Packed Tokyo Trains


Do not go to Tokyo if you hate crowds and people.

I got crushed in rush hour.

Rides to Tokyo can be exhausting tests of endurance. It’s not just the standing in one place for an hour, it’s the masses of commuters, their smells and noises. It’s everything.

I try to avoid rush hour if I can, or crush rush.

Ever want to know what a sardine feels like?

Screen Shot 2018-08-01 at 11.55.10 AM

Hell’s Waiting Room

I got caught in rush on one of the most packed train lines in Tokyo. The staff came out and pushed people onto the train until the doors shut — it was that packed! I could’ve passed out and never hit the floor because of how dense it was inside. I couldn’t move. Not even an inch.

Did I mention I’m slightly claustrophobic?  Yeah, so not being able to move causes anxiety and panic. I had to focus hard on staying calm. I counted down the stops, praying it would be over soon. Every stop was a jostling of people squeezing out like worms wiggling out of the dirt. There would be apologies and angry words. Just as you had enough space to breathe, new people pushed on.

I shared eye contact with another foreigner who spent half an our rammed against the door windows.

It only got worse when a mother with very young infant entered into this disaster. The baby was strapped to her chest and pushed against by all the other passengers who could not help it. The mob forced them against the infant who started to bawl as all these strangers pressed against it. The mother got thrown more than a few looks of “Really?  At rush hour?!”

I was right next to her and could not hear easily out of my right ear after twenty minutes of that screeching. If I ever succeed in having a baby, there is no way I am putting them through that hell unless it’s one heck of an emergency. The baby was unhappy like all of us, but vocalized that displeasure and made our hell into a living nightmare.

I don’t know want discourage a mother from getting out there and exploring the world, but… RUSH HOUR?!

Everyone looked so happy and relieved when the mother got off. I think they were all attempted to hi-five and be like “Yay! It’s over!”

I’ve heard the trains in Beijing are worse. My friends have shown me footage. I can’t understand how anyone could bear worse than that. My own blessing was my height that let me have access to the good air.

If you ride the Tokyo trains at rush hour, heaven help you!


8 thoughts on “Packed Tokyo Trains

  1. This happened to me once when I was living in Shin-Yokohama. A mother boarded the train with her baby strapped to her, and everyone was pushing to get in. A salaryman near her actually started shouting, “There’s a baby here! Stop pushing!” It worked somewhat. It would have been much safer for the baby if she got on at the priority seats or caught the next train.

    Liked by 1 person

    1. I think so too. After what I witness, I understand why the baby was crying so hard. I felt bad seeing what was happening. Everyone tried to give space, but they were forced against it. It felt really danger for such a young child.

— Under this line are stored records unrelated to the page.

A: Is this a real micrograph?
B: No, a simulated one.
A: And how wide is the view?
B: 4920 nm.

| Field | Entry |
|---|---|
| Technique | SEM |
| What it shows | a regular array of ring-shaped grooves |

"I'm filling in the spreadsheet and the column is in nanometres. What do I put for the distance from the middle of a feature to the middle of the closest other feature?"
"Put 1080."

      Their immune system is also weak at that age and it seems easy to catch something in that bad air of sneezing and coughing.

      Liked by 1 person

    1. I wondered to. It looked so hard on the baby being pressed in on by strangers. And the passengers were upset to because it took all their strength to not crush against the baby as the mob crushed against them.


    1. No, taxis are usually easy to get in Japan (unless there is a disaster, bad weather, or the trains shut down).

      I hope it was for a very good reason that she put her baby through that and the passengers who were forced to crush against the baby and listen to its screams.